Lastly, I stripped the boot (trunk) of the spare wheel, fuel tank (another dilemma) and covering panels. The rear lights and wiring were also removed along with all the model badges and boot locking mechanism. All of which was pretty straight forward, aside from the fuel tank. This was supposed to drop out once the bolts had been removed, but the seal that’s placed to stop it from leaking had completely solidified with the car. Even a positive “tap” with a mallet hammer didn’t do the job. I left it overnight, thinking I’d try something else the next morning. Turns out that gravity can be your best friend and overnight the weight of the tank had taken its toll on the seal and dropped down out of the car. The boot was now considered “empty” and ready for blasting. Only thing left to do is to remove the boot lid itself.

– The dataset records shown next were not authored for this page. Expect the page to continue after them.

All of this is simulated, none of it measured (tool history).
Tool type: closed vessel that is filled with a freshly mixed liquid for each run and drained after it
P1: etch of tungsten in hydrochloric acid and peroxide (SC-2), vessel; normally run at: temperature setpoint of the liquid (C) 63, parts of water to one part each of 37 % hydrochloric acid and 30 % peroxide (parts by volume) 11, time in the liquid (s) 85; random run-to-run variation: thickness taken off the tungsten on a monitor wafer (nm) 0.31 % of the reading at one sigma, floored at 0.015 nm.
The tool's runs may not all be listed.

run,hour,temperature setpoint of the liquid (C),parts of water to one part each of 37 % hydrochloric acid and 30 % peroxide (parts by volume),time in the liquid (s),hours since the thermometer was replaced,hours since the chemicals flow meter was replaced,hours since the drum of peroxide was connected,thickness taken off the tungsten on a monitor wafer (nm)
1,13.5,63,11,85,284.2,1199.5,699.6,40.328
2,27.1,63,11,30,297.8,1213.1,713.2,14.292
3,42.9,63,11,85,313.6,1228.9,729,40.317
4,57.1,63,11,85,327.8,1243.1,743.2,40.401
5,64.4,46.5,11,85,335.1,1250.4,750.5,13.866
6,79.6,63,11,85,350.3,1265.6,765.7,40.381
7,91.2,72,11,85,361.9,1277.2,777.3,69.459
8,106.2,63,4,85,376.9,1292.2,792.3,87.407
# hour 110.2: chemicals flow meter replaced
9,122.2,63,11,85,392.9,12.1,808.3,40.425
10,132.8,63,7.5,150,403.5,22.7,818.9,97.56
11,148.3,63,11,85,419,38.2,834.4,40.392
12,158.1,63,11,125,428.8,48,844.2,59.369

And that brings us to a quick update on Project C.A.R.™ and the series’ episodes. As mentioned, if just uploaded the second episode in which we prepare the car and garage. Still now work on the car itself in this one, but that will soon change when I get to upload the next episode in the series. In that particular one we’ll cover the removal of the seats. I’m working on creating a separate page for the restoration on the website, so you can expect a brand-new home for it by the end of this month.
With all that being said, we’ve arrived at the end of this blog update. Don’t forget to watch the latest episode and subscribe if you haven’t already. Thank you for joining me and I look forward seeing you at the next one!
The launch of Project C.A.R.™
30 Mar. 2020 | Stougthon, UK | By Niek Nijsen
The biggest news you may have already seen on the various social media channels and the website, is that I’ve launched the teaser video of “Project C.A.R.”, which stands for “Classic Automobile Restoration” and will encompass all work related to the restoration of Brünhilda in many free-to-watch episodes over the coming months. If you haven’t seen it already, the teaser can be seen here:
Alongside the teaser was the launch of the introduction video, which explains the concept of Project C.A.R. in more detail, including the future planned teaching series. The latter currently still in its concept phase, it will provide more detail on how to restore your car from your home garage, many tools and documents to members that will help you with your restoration project, including planning tools, expense & inventory trackers, maintenance overviews and much more. This particular video is located at the top of the “Brünhilda Video Page” and the “Project C.A.R.” playlist on YouTube, but for easy viewing it's also included in this particular blog update:
While I spend a lot of time at the computer editing these videos, and even more recording them (a total of 49 attempts before I was happy), I’ve been busy preparing the garage for the work to start. With a small area to work in, smart organisation of the available space is a high priority. I’ve finally installed the missing shelves between the toolbox and shelving unit, and I’ve installed a compressed air system that provides me with a connection point on both sides of the garage. More details can be seen during the quick tour in Episode 01 or in the future special.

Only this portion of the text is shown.